Saturday, December 6, 2014

Free At Last


Media Justice

 

Hello my kats and kittens! It has once again been a while since I last posted a truly profound blog (and profound is just my way of thinking that I'm important to you and you view me with respect) about anything that flitters through my mind at that particular time. This post is a little bit different and it has weighed heavily on my mind for weeks. Please bear with me if I ramble.

It should come as no shocker that I am a fan of writing. I love it in any form. Meme’s, texts, emails, blogs and articles. It is a fantastic medium and a bastion of communication. However…I’m truly jaded by the media. In any form.

Let me explain and then I will get into the nitty gritty of our conversation. We are having a conversation, right? You with me? Good.

In my lifetime to date I have witnessed the death of true journalism. Journalism itself is a truly remarkable thing to read about and I have graciously provided you a link so you might peruse it yourself. The start of journalism, and the subsequent evolution into realism, was to create a medium of communicating facts, verifying these facts and using objective methods. The problem that revealed itself over time was that writers will always be biased in some form. It is human nature.

The problem I have with media today is the demise of any form of objectivity and the birth of “sensationalist journalism.” Wading through articles, even accredited news reports and not simply the fly by night websites, is that bias has completely overtaken journalism. If I were to point out one specific nature of these hostile takeovers is the use of adjectives, adverbs and pronouns.

So far in this blog I have intentionally used certain words to lead you towards a feeling. And that feeling, that I have hopefully accomplished, is that of a gloom cast over media.

You should know me by now so it should come as no real shock that I am targeting a few specific examples of truly biased media reporting that has made complicated situations even more difficult to have enough information and simple facts.

I’ve purposely steered clear of posting anything to do with the Ferguson case. It is a complicated, convoluted and twisted example of a situation where wording can change the entire light of a very divided issue.

I don’t know if Wilson acted in self defense. I don’t know if Brown was innocent of struggling or assaulting a police officer. As a thinking adult I should have an opinion about the case. When racial inequality, or a controversial death, issues are presented then you MUST find an opinion about at least some aspect of the case. It is imperative that you do because that is where we begin open dialogue to make positive changes to our society.

My problem with finding that middle ground so I can begin forming a cohesive opinion is that the adjectives, adverbs and pronouns thrown around by “journalists” are simply thrown in to make readers, listeners or watchers completely biased.
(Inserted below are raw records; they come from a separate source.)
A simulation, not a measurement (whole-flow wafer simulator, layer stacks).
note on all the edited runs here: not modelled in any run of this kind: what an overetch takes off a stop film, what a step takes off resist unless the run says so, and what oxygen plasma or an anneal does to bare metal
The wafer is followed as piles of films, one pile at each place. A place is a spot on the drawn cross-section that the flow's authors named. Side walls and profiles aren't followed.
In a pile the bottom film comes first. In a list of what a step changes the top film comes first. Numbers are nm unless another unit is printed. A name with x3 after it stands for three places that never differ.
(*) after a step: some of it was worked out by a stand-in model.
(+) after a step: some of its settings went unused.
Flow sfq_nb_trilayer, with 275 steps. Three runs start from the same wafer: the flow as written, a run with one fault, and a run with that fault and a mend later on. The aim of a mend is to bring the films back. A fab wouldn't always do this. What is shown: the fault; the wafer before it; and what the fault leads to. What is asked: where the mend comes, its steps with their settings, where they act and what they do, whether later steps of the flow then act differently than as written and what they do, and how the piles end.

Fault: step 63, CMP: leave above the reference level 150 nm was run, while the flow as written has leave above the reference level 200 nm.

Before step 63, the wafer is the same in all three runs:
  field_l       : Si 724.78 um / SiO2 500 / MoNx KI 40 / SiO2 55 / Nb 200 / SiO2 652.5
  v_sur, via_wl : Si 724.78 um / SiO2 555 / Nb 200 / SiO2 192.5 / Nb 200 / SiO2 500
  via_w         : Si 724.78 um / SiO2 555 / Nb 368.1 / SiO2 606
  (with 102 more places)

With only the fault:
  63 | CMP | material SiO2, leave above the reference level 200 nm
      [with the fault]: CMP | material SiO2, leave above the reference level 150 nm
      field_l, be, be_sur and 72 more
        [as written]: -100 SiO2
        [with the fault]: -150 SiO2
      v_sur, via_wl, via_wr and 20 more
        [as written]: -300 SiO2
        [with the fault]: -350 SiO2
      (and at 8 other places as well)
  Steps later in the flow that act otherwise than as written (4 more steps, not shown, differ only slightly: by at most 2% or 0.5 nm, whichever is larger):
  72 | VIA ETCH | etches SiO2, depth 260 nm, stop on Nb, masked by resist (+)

Let me provide you with an example:

The child was murdered in an unprovoked attack. The white police officer gunned down the  black teenager as he tried to comply with the officers demands.

Now let’s look at a different example:

Officer Wilson found himself in a life and death struggle as the suspect, after resisting arrest, reached into the officer’s vehicle in a bid to grab the officer’s weapon.

See the power of wording? It dramatically changes how you and I react to the statements. The words are leading us towards a dramatically unbiased opinion. And that is my problem with the entire racially charged issues where a death has occurred.

I don’t know what happened during that struggle and the subsequent loss of a life. You don’t know it either because we were not there and there has been no article or televised discussion where it has not become a racially divided issue.

Sensationalist journalism has become the norm. Is the Ferguson case a racial case or is it an unprovoked attack (on either party)? It is both. It is a tragic affair that has people of all the colors of the rainbow finding facts that one color racially profiles and suppresses the rights of another color. And that is wrong on so many levels. When we keep labeling ourselves then we can’t identify with others of different identities. We, as a society, have largely lost empathy for others due to a lack of unbiased facts.

Look. I’ve seen so many statistics thrown up on social media, which I know is ironic since I am using social media as a platform for my own view, that twists and turns racially charged incidents and thoughts into a miasma of dividing based on skin color.

What saddens me the most in the current race wars is that we are not making changes in our way of thinking because we are being lead without really examining why we think the way we do. Yes. I know that there are people who claim to see right through the issue into the heart of the matter. But you don’t. I don’t. I want to truly think that as a rational adult I can view a situation without placing a “color” on it and thinking more as a humanitarian but I find myself grappling back into the labeling of a person.

This will be the day when all of God's children will be able to sing with new meaning, "My country 'tis of thee, sweet land of liberty, of thee I sing. Land where my fathers died, land of the Pilgrims' pride, from every mountainside, let freedom ring."…” And when this happens, and when we allow freedom ring, when we let it ring from every village and every hamlet, from every state and every city, we will be able to speed up that day when all of God's children, black men and white men, Jews and gentiles, Protestants and Catholics, will be able to join hands and sing in the words of the old Negro spiritual, "Free at last! Free at last! Thank God Almighty, we are free at last!"”

 

That is one of the greatest speeches ever written. It is a speech of oppression that leads into the promise that through peaceful demonstration and education, all men (women) will one day be equal in the sights of others.

We can’t do that yet. But I have hope that we one day can throw aside the adjectives, adverbs and general labels that are attached to each and every one of us. Describing our physical looks to another isn’t racism. Racism is judging the character of a man without unbiased information. Racism is denying another person life, liberty and the pursuit of happiness through equality, empathy and understanding.

I’m not naïve. I know that there will always be a dividing line between individuals based on something. But you know what? I can hope. I can try to do my part by showing my daughters that we need to focus on facts and ignore sensationalism.

So I leave you, my dear friends, with my solution. Educate the next generation because we are already biased whether we want to believe it or not. We must force ourselves to leave that bias behind as we teach our children to look past skin color, income level, sex and religion. We must teach our children and future generations to look beyond the past and learn to ignore labeling so that true equality can be gained. We must find some way to set aside our differences so we can become a society of uniqueness and empathy for all humankind. Then we can cry out, “Free at last! Free at last! Thank God Almighty (or whatever you believe in), we are free at last!”